Why would you only use half of a 32bit float?? That reduces your accuracy/precision and makes you incompatible with the rest of the world doing floating point imaging.


	And admittedly, it's not a big deal to convert...


One of the goals of GEGL is to allow GIMP to be adapted to wacky formats
like these easily.

I would argue that using "wacky formats" is a bad thing. The more wacky you make things, the less change you have for interoperability with other tools.



GEGL uses XYZ as a native format.

Why? Lab is a richer model esp. for handling chromanicity and is also a standard in the print world natively. Why limit to XYZ??



It's not just the tags, but extending value ranges for tags (needed for
the two cases above). And a lag time means either waiting for an updated
spec, which is a holdup, or going ahead and running the risk it not being
granted because someone else tried to get their conflicting values in first.

The spec is only updated every 18-24 months when Adobe releases a new version of Photoshop - so you definitely don't wait for that! As for the other, yes, that is true you could wait, but nobody does...



Nailing down a featureset has to be done regardless of the format.

That part is most certainly true.


With the XML+AR idea, there's a little work needed to make a DTD, and then
just putting some building blocks together, like an xml library and some ar
processing code (multiple implementations exist) and some convenience wrappers.

Never implemented a file format, have you ;).

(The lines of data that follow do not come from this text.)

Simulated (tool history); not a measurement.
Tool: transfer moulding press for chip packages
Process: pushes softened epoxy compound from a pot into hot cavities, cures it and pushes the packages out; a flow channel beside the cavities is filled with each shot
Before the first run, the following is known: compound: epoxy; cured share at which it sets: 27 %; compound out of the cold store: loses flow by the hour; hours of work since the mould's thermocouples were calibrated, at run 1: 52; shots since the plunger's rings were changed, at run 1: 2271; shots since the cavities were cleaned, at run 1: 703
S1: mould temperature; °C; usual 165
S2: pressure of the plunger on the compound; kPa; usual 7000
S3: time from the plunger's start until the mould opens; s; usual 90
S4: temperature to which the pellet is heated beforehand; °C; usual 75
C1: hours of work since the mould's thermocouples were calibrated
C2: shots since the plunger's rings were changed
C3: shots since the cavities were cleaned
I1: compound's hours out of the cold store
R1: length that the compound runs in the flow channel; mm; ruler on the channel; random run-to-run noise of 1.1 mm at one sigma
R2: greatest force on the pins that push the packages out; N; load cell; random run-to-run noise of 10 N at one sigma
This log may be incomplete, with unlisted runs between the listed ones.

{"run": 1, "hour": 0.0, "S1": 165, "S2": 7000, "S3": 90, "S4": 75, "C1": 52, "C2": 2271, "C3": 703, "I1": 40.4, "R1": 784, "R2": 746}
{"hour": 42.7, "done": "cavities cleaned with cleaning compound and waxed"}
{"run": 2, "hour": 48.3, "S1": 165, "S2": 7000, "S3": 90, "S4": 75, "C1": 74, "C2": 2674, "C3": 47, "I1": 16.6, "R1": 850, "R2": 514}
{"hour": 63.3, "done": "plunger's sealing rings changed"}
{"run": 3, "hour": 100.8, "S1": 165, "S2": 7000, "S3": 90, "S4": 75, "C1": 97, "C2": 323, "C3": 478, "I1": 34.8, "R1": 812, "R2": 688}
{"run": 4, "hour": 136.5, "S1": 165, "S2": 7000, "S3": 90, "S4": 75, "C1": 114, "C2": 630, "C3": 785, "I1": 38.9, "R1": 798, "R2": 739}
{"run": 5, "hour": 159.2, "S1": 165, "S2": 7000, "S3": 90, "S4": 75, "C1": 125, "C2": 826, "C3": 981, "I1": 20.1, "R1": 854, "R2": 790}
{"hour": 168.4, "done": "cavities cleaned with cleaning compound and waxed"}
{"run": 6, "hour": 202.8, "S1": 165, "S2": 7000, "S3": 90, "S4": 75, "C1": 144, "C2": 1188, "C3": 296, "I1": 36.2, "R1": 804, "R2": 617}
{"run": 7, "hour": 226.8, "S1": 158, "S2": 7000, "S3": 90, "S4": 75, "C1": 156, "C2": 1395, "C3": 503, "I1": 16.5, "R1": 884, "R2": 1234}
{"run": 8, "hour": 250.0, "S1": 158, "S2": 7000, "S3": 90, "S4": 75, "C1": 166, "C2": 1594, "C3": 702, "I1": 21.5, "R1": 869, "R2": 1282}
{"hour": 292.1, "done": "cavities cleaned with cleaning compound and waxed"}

Reading/Writing the 'ar' archive, and reading/writing the XML is the easy part - because you can leverage existing libraries to some extent. The toughest part is putting it all together in a library of its own that allows for full random access. Most archiving libraries are "all at once" solutions, they aren't designed for single file extraction. We, of course, need that. We also, as part of the DTD/Schema work need to define how you go from a GIMP image in memory to a disk representation and then back and work out the details.

	Worth the work, sure!  Trivial - no way!


Also, suppose customizing libtiff is needed (and it sounds like it would be),
that'd mean forking libtiff and the maintainence problem of tracking
the original for bugfixes and enhancements.

There is no need to touch libtiff - and if there is, you don't work, you modify and then submit your changes back. libtiff is an active library, and the maintainers would happily accept changes...



For GIMP, we're better off to have a native file format we have the last word
on rather than trying to co-opt something else and twisting things to work.

"Better off" for what reasons??

Does it have advantages, yes. Does it have disadvantages, yes. Where do we draw the line???